If you own a business and you cash your employees checks at your place of business, then deposit these already cashed checks into your company account, should these checks show on your monthly statements as withdrawals or deposits? If they show up as a cashed/withdrawn, doesn't this make them cashed twice? If you do cash them, should you not deposit them, since you cashed them already?
Both. The checks will be part of a deposit, and each check will appear as debits (withdrawals) from your account. If you did not cash checks for your employees, payday would look like this on your business' checking account: a series of check debits would reduce your account's balance as the checks are deposited or cashed by employees and the checks are posted to your account. If the total of the checks you issue is $50,000, your balance will go down by $50,000.

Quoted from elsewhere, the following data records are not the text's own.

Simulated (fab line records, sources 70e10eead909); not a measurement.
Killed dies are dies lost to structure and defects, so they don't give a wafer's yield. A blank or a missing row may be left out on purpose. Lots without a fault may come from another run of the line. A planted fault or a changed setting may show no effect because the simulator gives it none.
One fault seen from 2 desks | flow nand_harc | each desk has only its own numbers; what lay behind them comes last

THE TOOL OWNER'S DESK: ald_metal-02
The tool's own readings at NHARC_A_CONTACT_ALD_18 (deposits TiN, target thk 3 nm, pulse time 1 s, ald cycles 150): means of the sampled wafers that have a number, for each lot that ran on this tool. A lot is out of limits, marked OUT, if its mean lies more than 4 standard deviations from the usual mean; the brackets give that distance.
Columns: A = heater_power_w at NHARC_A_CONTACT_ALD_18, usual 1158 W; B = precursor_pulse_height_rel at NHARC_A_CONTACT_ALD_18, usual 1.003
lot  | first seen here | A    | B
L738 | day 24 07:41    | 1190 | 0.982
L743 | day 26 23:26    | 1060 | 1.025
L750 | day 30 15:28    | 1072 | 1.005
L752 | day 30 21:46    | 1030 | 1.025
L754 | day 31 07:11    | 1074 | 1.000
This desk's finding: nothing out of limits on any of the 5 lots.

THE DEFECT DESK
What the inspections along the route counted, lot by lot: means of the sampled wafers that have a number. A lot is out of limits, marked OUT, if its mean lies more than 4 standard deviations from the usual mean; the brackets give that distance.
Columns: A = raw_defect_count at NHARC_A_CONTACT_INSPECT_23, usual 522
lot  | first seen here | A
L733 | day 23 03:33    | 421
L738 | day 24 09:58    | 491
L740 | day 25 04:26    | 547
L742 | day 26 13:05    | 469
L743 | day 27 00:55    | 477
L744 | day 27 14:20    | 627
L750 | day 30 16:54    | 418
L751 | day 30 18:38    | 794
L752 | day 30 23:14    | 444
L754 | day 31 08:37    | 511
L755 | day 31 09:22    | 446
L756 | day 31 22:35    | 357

Suppose you decide you'll cash those checks at the plant for your employees. That will mean you need to get $50,000 cash. You go to the bank and cash a check for $50,000. Your bank balance is reduced before the pay checks are issued. Then you cash those payroll checks, and what do you have left? A bunch of pieces of paper. You can hold on to them and not deposit them, if you wish, but if you deposit them, they will both add to your balance (the deposit) and deduct from your balance (the checks). The end result is the same as if you didn't cash the checks, and there is a bank-retained record to prove that you paid everyone. You don't need to keep the checks yourself. In either scenario, the employee only gets cash (or value) for his paycheck once.